Joyce Wangechi Ngale v Stephen Kazungu Joha, Magongo Mwayaona Kireka & Mwaka Joha Chireka [2016] KEELC 118 (KLR) | Adverse Possession | Esheria

Joyce Wangechi Ngale v Stephen Kazungu Joha, Magongo Mwayaona Kireka & Mwaka Joha Chireka [2016] KEELC 118 (KLR)

Full Case Text

REPUBLIC OF KENYA

IN THE ENVIRONMENT AND LAND COURT OF KENYA

AT MOMBASA

ELC NO. 22 OF 2014

JOYCE WANGECHI NGALE........................ PLAINTIFF

-VERSUS-

STEPHEN KAZUNGU JOHA…............  1ST DEFENDANT

MAGONGO MWAYAONA KIREKA…..2ND DEFENDANT

MWAKA JOHA CHIREKA ………..…. 3RD DEFENDANT

Judgement

1. By a Plaint dated 23rd January 2014 and filed in Court on 4th February 2014, the plaintiff seeks the following order in respect of title Number MGUMO PATSA/MAZERAS/351 (hereinafter “the suit property/land”):

Determination and transfer of shares for registration of title deed and defendants to pay damages and costs for the interference and benefit of the plot’s produce for the last ten years.

2. The Plaintiff’s case is that she together with the parents of the Defendants are owners of the suit property in equal undivided shares. That the suit property is owned by five proprietors three of whom have died and are represented by their children, the 1st and 2nd Defendants herein.

3. The Plaintiff averred that after the death of the three shareholders, attempts to subdivide the suit property and register the subdivisions in separate names of the shareholders did not bear fruit because the Defendants opposed the process. The Plaintiff further pleaded that the Defendants are presently using and/or benefiting from the suit property by harvesting produce therefrom, cultivating it and cutting down trees.

4. The Plaintiff pleaded that the Defendants are now threatening the other shareholders not transfer or take possession of their part of the suit property. Further, the Plaintiff pleaded that the Defendants’ actions are illegal as the Defendants have no right of ownership and are not allowed to interfere in any way with the property because the same is owned by the shareholders in undivided shares.

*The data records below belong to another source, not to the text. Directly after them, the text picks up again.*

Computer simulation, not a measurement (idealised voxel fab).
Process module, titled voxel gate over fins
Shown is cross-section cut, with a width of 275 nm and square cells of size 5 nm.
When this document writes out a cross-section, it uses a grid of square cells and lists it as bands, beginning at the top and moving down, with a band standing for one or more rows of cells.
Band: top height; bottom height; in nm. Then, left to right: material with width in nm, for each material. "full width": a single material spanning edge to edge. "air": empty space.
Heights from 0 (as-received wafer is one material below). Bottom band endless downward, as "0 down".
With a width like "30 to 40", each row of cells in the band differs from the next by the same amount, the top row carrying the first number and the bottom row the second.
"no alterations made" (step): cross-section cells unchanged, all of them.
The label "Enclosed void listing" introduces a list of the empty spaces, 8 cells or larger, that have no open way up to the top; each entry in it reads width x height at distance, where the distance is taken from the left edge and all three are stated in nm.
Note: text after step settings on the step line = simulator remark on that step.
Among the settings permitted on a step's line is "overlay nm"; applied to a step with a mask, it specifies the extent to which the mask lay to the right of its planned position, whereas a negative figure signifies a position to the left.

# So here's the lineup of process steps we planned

5. The Plaintiff testified in court on 16th May 2016. She told court that her husband bought the suit property from Mazia in a public auction to repay dowry following a court case. She stated that from 1983, she has never occupied the suit land. She prayed that she be given her share of the suit property and be awarded costs of the suit.

6. On cross examination by the Defendants’ learned counsel, the Plaintiff stated that she has never been to the suit land. She testified that her husband did not visit the land before purchasing it in the public auction. Contrary to what she pleaded in the Plaint that the Defendants are children of her co-owners, in cross examination the Plaintiff stated that the Defendants are brothers to the previous owner who owned the property before it was sold to her husband in a public auction. The Plaintiff stated that she knew the suit property was a family land and that the Defendants are living thereon.

7. The Defendants entered appearance under protest. In their joint Statement of Defence dated 25th April 2014 and filed in Court on 16th July 2014, the Defendants denied the Plaintiff’s claim and stated that the 1st and 2nd Defendants do not own the suit property at all. They denied that they represent any party with regard to the suit property.

8. The Defendants averred that the Plaintiff did not explain how she became a partial owner of the suit property which is occupied by more than ten (10) families and is fully developed. The 1st Defendant, STEPHEN KAZUNGU JOHA testified on behalf of his co-defendants. He told court that he was born on the suit land in 1956. That his grandfather had five sons who inherited three parcels of land including the suit property from their father. That for some time they were unable to trace title documents for one parcel number only to discover later  that Plot No. 351 was not in the land register. The witness stated that upon following up, they learnt that the Plaintiff had taken the title deed of the said plot yet no one in the family had given her the plot. The witness further testified that as a family, they were not told of any sale and were surprised to learn that the Plaintiff was claiming the land.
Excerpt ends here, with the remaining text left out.